Last Day in Montreal...
So, this is it.
I've run out of time here...I leave in the morning. I feel like so far I haven't really allowed myself to feel too much. I'm afraid of how much I'm going to feel tomorrow when the city, my friends, my life for the past five years, are behind me. Sunday I'm moving into the apartment that I've never seen in the town where I've barely spent any time, and I'm starting to get nervous. I'm starting to get really nervous about school...but I think it's all because I don't know what to expect.

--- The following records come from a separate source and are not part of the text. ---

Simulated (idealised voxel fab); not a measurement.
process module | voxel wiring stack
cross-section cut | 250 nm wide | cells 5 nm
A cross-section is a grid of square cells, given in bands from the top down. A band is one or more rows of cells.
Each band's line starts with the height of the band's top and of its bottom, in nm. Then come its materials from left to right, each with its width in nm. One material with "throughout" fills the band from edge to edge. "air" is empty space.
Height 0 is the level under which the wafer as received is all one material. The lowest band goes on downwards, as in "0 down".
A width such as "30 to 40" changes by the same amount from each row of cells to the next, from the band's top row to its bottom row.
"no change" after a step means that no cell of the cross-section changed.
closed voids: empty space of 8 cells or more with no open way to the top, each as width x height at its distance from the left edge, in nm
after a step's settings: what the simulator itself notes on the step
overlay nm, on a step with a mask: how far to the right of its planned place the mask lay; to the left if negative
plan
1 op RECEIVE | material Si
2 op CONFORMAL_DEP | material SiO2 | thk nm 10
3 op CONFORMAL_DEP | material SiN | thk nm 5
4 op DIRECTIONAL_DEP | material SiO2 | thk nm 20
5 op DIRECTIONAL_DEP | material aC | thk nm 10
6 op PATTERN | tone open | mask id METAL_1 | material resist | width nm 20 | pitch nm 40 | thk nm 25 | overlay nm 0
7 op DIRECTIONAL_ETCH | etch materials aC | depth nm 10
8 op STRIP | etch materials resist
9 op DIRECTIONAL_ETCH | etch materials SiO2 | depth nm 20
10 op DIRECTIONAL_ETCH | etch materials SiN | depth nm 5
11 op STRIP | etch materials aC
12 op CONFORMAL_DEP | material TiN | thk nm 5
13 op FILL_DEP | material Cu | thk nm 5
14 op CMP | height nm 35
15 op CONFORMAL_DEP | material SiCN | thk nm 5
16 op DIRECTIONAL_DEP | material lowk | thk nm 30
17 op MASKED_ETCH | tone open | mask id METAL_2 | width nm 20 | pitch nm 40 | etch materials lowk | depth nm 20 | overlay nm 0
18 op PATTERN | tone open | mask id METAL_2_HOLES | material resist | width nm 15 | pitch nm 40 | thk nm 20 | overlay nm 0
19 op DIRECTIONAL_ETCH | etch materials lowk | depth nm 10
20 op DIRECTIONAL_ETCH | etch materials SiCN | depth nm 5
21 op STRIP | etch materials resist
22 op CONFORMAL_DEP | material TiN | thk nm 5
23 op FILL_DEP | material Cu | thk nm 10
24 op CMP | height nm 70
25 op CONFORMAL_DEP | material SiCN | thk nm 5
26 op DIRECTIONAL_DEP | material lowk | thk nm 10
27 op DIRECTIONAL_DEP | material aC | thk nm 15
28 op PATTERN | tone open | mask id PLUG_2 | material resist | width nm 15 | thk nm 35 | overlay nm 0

Just a little more packing to do...we'll finish up the kitchen this morning and that will be it. My mum got here yesterday morning (and somehow I was out of bed and as cheery as possible considering I hadn't gone to bed until 5am...trying to enjoy every last second). We packed and cleaned and ran errands all day yesterday until we ran out of energy (it takes my mum a long time to run out of energy!). Had dinner with the Gay Husband (who my mum somehow hadn't met before). Came home and crashed.
So today: finish the kitchen, go downtown for a little while, and then dinner tonight with my mum and a bunch of my friends...and I'm entertaining the idea of going out tonight, because, well...I might as well. Being tired tomorrow would be worth the time I got to spend with friends today.
For now I'm breathing and holding back the tears.